On 19 December 1947, Mohandas Gandhi visited Ghasera village in Mewat amid the tumult of Partition. He assured the Meos, a community of Muslims native to the region, that their security was paramount to him and urged them to reconsider leaving for Pakistan. Many Meos heeded Gandhi’s words and stayed back. Seventy two years later, members of the community feel betrayed by the Citizenship (Amendment) Act and Home Minister Amit Shah’s promise of a pan-India National Register of Citizens. On 18 December this year, thousands of Mewat residents congregated in Ghasera for a public meeting and demonstration against the act.
Ever since the CAA was enacted, on 12 December, there have been small protests in villages and towns across Nuh, the attendees told me. At the meeting in Ghasera, the speakers discussed the dangers of the CAA and the NRC. “We have to see the Citizenship Act and the National Register of Citizens together because it has the potential to do great damage in Mewat,” Salauddin Meo, a lawyer and the president of a local social-activism organisation called Mewat Vikas Sabha, told me. The Haryana chief minister “Manohar Lal Khattar has said that NRC will be implemented” in the state, Salauddin added. “It will be a disaster because a lot of people here are illiterate and don’t have the required documents.” Government figures substantiate this claim—according to the 2011 census, Mewat has an average literacy rate of 54.08 percent.

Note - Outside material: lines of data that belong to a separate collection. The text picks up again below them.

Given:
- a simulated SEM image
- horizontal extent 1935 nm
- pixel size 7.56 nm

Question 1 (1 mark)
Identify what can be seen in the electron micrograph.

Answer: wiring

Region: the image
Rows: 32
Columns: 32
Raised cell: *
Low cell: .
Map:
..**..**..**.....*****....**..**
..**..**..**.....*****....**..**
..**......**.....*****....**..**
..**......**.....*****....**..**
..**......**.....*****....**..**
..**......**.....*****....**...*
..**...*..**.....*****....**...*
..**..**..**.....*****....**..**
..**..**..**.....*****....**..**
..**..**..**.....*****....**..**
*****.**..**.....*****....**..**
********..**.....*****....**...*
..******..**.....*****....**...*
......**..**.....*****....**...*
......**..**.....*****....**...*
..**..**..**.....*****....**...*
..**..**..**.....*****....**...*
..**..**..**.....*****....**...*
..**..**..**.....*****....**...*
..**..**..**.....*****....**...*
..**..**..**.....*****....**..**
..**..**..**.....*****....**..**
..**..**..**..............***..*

“If we are declared non-citizens or illegal immigrants, then we will lose all our rights, including our livelihoods and we may be sent to detention camps like what is happening in Assam,” Salauddin told me. “We feel betrayed, our fathers and grandfathers stayed back because this is our country and we love it as much as anyone else, and now we may be asked to prove once again that we are citizens in our own land.”